### CS 548 KNOWLEDGE DISCOVERY AND DATA MINING - Fall 2016 Project 2: Decision Trees, Linear Regression, Model Trees, Regression Trees

#### PROF. CAROLINA RUIZ

DUE DATE: Tuesday October 11th, 2016.
• Slides: Submit via myWPI by 2:00 pm.
• Written report: Hand in a hardcopy by the beginning of class (by 3:59 pm).

### Project Assignment:

1. Study Sections 4.1-4.5 and Appendix D of the textbook in great detail.

2. Study Witten's, Frank's, and Hall textbook (available on reserve in the WPI Library) Sect. 3.3, 4.6 (linear regression), and 6.6.

3. Study all the materials posted on the course Lecture Notes:
In particular, you should know the algorithms to construct decision trees, regression trees, and model trees very well, and be able to use these algorithms to construct trees from data by hand during the test. See examples provided in the Lecture Notes linked above. (Note: for model and regression trees, a software tool will be used to obtain the necessary linear regressions.)

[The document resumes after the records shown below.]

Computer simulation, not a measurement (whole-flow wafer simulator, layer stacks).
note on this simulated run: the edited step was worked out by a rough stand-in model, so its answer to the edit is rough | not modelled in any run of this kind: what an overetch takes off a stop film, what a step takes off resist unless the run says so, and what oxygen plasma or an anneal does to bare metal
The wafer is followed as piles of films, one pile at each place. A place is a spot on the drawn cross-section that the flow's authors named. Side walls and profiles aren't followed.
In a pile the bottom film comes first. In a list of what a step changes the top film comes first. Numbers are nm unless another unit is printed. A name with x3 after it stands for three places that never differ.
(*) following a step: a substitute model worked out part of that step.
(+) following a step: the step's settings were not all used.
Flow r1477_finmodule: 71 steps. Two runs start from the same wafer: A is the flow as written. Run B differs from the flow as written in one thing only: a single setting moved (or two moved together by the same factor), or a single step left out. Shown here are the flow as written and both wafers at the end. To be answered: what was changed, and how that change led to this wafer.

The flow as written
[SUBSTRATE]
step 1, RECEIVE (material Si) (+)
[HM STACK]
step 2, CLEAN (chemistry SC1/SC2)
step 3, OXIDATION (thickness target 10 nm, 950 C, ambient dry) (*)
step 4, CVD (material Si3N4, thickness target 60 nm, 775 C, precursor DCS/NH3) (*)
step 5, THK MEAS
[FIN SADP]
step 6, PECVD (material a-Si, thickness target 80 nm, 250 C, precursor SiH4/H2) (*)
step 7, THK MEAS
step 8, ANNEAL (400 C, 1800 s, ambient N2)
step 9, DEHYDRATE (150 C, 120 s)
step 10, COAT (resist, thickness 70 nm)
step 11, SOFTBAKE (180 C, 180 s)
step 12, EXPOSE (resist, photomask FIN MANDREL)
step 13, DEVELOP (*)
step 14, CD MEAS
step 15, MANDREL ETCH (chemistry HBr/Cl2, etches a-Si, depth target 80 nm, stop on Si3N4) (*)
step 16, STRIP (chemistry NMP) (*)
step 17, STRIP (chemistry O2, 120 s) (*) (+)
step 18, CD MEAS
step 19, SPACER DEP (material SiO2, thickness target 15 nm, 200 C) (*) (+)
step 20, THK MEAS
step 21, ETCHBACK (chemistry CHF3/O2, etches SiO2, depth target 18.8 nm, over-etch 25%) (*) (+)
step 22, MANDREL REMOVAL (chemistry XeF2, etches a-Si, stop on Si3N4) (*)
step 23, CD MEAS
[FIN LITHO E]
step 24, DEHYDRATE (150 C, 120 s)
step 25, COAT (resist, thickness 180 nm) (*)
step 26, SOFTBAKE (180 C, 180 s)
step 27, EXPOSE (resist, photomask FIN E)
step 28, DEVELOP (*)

4. THOROUGHLY READ AND FOLLOW THE PROJECT GUIDELINES. These guidelines contain detailed information about how to structure your project, and how to prepare your written summary, and how to study for the test.

*** You must use the Project 2 Template provided for your written report. Do not exceed the page limits stated in the template nor decrease the font size ***. (If you prefer not to use Word, you can copy and paste this format in a different editor as long as you respect the stated page structure and page limit.)

• Data Mining Technique(s): Run experiments in Weka AND in Python using the following techniques:

• Pre-processing Techniques: Feature selection, feature creation, dimensionality reduction, noise reduction, attribute discretization, ...

• Classification Techniques:
• Zero-R (majority class)
• One-R
• Decision trees: Using Weka (J4.8) and Python.
Since these decision tree implementations are able to handle numeric attributes and missing values directly, make sure to run some experiments with no pre-processing and some experiments with pre-processing (discretizing continuous attributes and replacing missing values before hand), and compare the results.

• Regression Techniques:
• Linear Regression: Weka (under "functions") and Python.
• Regression Trees: Weka (M5P under "trees") and Python.
• Model Trees: Weka (M5P under "trees") and Python.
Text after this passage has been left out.